It’s a budget year at the Capitol and this week we received a new economic forecast for Minnesota. It shows a $17.5 billion surplus.
This will serve as the official framework for establishing a new two-year budget plan before the Legislature is set to adjourn in late May. The bottom-line surplus figure of $17.5 billion is in line with the last full forecast, issued in early December, with one twist: Revenue actually exceeded the November projection by nearly $1.5 billion, but the most recent forecast factored for inflation for the first time in decades and effectively canceled the revenue overage.
While it goes without saying a surplus is better than a shortfall, this forecast shows our state is still taxing people way too much. It is not right that our state is sitting on historic amounts of over-collected tax dollars at a time Minnesotans are struggling with dramatic price increases on pretty much everything.
I also am concerned about legislation the majority is passing this year and the detrimental impacts businesses in our state face in the future so anything we can do now to offset those consequences would be helpful.
Major tax relief – starting with completely ending the state tax on Social Security – should be a given this session. Just hours after receiving the updated economic forecast, House Republicans looked to fast-track legislation fully eliminating the state tax on Social Security, but House Democrats voted down that move.
In addition, House and Senate Republicans this week unveiled a “Give It Back” plan, which provides $13 billion over two years in permanent tax cuts and one-time rebates. The package features tax relief benefiting Minnesotans both now and in the long-term, such as:
- Lower first and second tier rates
- Full elimination of Social Security tax
- $1,800 tax credit per child
- Property tax relief
- $5 billion in rebates
These permanent tax cuts and one-time rebates not only are sustainable and worthy of bipartisan support, they also are the right things to do for Minnesotans.
On a separate note, House and Senate Republicans announced a “Reading RESET” plan this week to address our state’s reading crisis. Half of Minnesota’s students are unable to read proficiently at grade level, with no real science-based reading plan in sight to address this urgent problem head on – until now.
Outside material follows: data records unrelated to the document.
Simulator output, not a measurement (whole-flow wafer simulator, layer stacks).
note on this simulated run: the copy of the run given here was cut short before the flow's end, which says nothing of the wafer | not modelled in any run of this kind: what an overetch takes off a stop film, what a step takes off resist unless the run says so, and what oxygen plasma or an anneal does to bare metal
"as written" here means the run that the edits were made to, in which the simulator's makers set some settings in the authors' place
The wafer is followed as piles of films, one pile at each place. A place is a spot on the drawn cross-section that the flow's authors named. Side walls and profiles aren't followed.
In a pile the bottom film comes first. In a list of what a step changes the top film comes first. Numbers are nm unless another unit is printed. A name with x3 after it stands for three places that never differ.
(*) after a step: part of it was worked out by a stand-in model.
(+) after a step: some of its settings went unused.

Our plan would establish a special revenue fund, not unlike a disaster relief fund, from which schools can apply to cover costs related to aligning their curriculum and instructional practices to the science of Reading.
Reading RESET has three primary components: funding for schools that would like to replace the ineffective literacy materials they are currently using and purchase proven Science of Reading curriculum and instructional materials and books; funding for teacher training and professional development in the Science of Reading, and funding for tutoring to help struggling students who have fallen behind in reading.
Our state’s poor reading scores indicate we are failing our children in this regard. We can do better to help them achieve success and this package would be a positive step in that direction.